International Criminal Justice Day
International Criminal Justice Day is celebrated on 17 July. On that day 23 years ago, the Rome Statute, one of the core pillars of international criminal justice, was adopted.
The negotiation conference in Rome set a historic milestone in the development of international criminal justice. The Rome Statute adopted is the legal basis for the subsequent establishment of the International Criminal Court on 1 July 2002, when the conditions for entry into force of the Rome Statute were satisfied after a sufficient number of ratifications had been achieved. Today, 123 states from all regions of the world are party to the Rome Statute.
The International Criminal Court is the first permanent court for crimes of genocide, crimes against humanity and war crimes, and, since 2018, for the crime of aggression.
Slovenia was among the first countries to ratify the Rome Statute and subsequently its amendment, which extended the jurisdiction of the International Criminal Court to criminal acts of aggression. Slovenia is one of the foremost supporters of the fight against impunity for the most serious crimes and has been actively contributing to the development of international law and the strengthening of international justice.
In its 19 years of operation, the court has faced numerous challenges. In order to increase the effectiveness of the Court and the entire system of the Rome Statute, a comprehensive independent expert review of operations was carried out last year and a mechanism to support the implementation of recommendations was established. The strong support of contracting parties for the independence, impartiality and integrity of the proceedings of the Court and respect for the principles and values of the Rome Statute are of the utmost importance. In the future, the Court will also face modern challenges, such as criminal liability in relation to environmental damage.

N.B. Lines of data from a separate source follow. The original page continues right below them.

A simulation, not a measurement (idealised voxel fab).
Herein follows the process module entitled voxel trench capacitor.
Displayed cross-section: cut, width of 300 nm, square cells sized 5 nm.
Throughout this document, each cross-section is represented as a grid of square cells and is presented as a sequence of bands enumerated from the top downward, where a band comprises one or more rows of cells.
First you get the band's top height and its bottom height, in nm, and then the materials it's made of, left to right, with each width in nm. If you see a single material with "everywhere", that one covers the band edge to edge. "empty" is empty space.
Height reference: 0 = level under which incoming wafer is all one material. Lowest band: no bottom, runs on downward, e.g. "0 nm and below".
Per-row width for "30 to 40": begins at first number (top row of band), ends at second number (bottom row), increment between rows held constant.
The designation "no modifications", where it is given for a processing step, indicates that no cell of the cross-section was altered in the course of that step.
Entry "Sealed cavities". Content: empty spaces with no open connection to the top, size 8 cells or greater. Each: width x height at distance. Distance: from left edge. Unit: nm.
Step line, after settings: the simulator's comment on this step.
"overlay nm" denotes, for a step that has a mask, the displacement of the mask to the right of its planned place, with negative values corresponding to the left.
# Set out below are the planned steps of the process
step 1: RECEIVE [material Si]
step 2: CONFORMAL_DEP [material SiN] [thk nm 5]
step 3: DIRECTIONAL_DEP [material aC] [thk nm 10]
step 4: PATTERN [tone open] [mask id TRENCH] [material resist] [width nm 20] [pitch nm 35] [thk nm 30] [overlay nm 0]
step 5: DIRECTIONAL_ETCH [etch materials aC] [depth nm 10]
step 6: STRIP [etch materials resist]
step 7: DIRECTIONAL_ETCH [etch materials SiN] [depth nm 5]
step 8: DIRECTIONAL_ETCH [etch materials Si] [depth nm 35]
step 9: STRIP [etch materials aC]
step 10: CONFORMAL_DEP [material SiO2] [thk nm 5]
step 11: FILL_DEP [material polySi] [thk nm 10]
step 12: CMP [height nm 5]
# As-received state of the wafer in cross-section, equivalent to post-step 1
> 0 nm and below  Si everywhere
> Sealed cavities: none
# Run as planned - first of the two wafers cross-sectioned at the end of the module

The Court of Justice prosecutes international offenders when national courts are unable or unwilling to do so. It is the last bulwark against the impunity of the perpetrators of atrocities and a means of protecting victims’ rights. Slovenia calls on states to cooperate with the Court with a view to attaining the common objective of combating impunity. The Court is an important factor in the process of achieving reconciliation, building confidence in conflict zones and maintaining international peace and security. Past atrocities remain in the collective memory of humanity and the protection of human rights is a prerequisite for preventing such atrocities in the future.